The Salvation Army Service Center at Hayes has been a busy place recently, director Darlene M. Lee said Monday.
The center will assist approximately 180 families with various Christmas holiday relief, Lee said. “The community has been most generous,” Lee said of the army’s efforts to collect for the Toys for Tots and Angel Tree (clothing and other gifts for youngsters through teens) campaigns, as well as other efforts to provide meals for a number of families and a separate initiative to have holiday food and small gifts ready for several dozen senior citizens.
While all of these efforts are underway at the Hayes center, where toy and food pickups were scheduled this week by screened applicants, Lee said another very visible effort is the annual red kettles placed at a number of retail outlets in the community. There, bell ringers are spreading holiday cheer and collecting donations that will be used to support the army’s efforts in 2013.

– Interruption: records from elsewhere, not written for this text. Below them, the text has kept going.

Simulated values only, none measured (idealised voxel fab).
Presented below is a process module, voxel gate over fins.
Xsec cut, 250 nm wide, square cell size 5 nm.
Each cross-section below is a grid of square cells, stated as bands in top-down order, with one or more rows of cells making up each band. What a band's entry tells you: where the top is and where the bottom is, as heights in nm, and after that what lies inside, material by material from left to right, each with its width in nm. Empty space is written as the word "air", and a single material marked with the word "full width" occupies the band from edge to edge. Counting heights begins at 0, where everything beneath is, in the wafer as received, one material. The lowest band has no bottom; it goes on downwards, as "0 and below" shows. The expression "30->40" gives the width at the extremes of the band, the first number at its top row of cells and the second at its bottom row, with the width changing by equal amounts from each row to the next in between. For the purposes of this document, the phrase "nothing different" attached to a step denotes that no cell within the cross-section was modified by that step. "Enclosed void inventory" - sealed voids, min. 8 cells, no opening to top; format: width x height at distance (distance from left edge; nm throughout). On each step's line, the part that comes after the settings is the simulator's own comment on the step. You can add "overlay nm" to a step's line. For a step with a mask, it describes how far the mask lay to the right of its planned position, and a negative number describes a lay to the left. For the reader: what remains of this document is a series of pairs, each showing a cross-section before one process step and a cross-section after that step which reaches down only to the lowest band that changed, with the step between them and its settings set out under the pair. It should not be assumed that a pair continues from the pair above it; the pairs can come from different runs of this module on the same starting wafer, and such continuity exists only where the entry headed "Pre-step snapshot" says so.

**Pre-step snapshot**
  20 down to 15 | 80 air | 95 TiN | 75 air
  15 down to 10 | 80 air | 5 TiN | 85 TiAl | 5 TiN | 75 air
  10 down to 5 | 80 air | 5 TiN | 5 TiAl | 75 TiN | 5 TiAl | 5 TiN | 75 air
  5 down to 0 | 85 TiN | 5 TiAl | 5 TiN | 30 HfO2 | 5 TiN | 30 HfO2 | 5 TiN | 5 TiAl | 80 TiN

Because of a lack of bell ringers, Lee said no kettle station was set up in Mathews this year—but she hopes that situation will change by next Christmas. In Gloucester, she estimated that 80 percent of the shifts were covered this season, with volunteers ringing bells from the day after Thanksgiving until Christmas Eve, except on Sundays.
In Gloucester, the volunteer bell program has been boosted by major efforts by Newington Baptist, Abingdon Episcopal and Bellamy United Methodist churches to get their congregants to participate, Lee said. It would be nice if one or more Mathews churches step forward to supply bell ringers next Christmas season, she added.
Without providing specific amounts, Lee said that the kettles have brought in almost as much money as in recent years. She said the sluggish economy has hurt, but that many people passing by the kettles drop in coins and bills.
There has been some confusion in the community recently about the way the center operates, Lee said. The Hayes center operates separately from the army’s Peninsula Command in Hampton. Lee said the Hayes center does not offer many of the services of the larger army command, such as child care, gymnasium and chapel services.
However, Lee said the local center does operate a year-round food pantry, which receives good support from people bringing in donations of canned goods. In addition, the center offers some emergency relief services and fuel assistance.
Other donations, such as furniture and household items, are either used to assist certain clients in need, Lee said, or are offered for sale at monthly indoor yard sales at the center which generate a small amount of funds.
Looking to the new year, Lee said the local center plans to offer a number of instructional sessions to benefit its clients. For example, financial planning classes are being organized, she said, along with others in life skills and family management.
Lee said that several longtime Salvation Army Advisory Council members have resigned in recent months. All organizations experience turnover of its leadership at different times, Lee said, and the local council is seeking interested persons to volunteer to serve. For more information, call Lee at 642-3960.
Donations can be dropped off at the local center at 7059 Linda Circle, Hayes, Lee said, or interested persons can mail in a check in response to the center’s ongoing mail solicitation campaign—which Lee said has been well supported.
In a separate announcement, Lee said that Wallease Burnell of Newport News recently joined the staff as lead social worker. Lee and Burnell are the only two paid employees at the Hayes center at this time.
Burnell previously served 2 years in the U.S. Army, with her highest rank 1st Sergeant.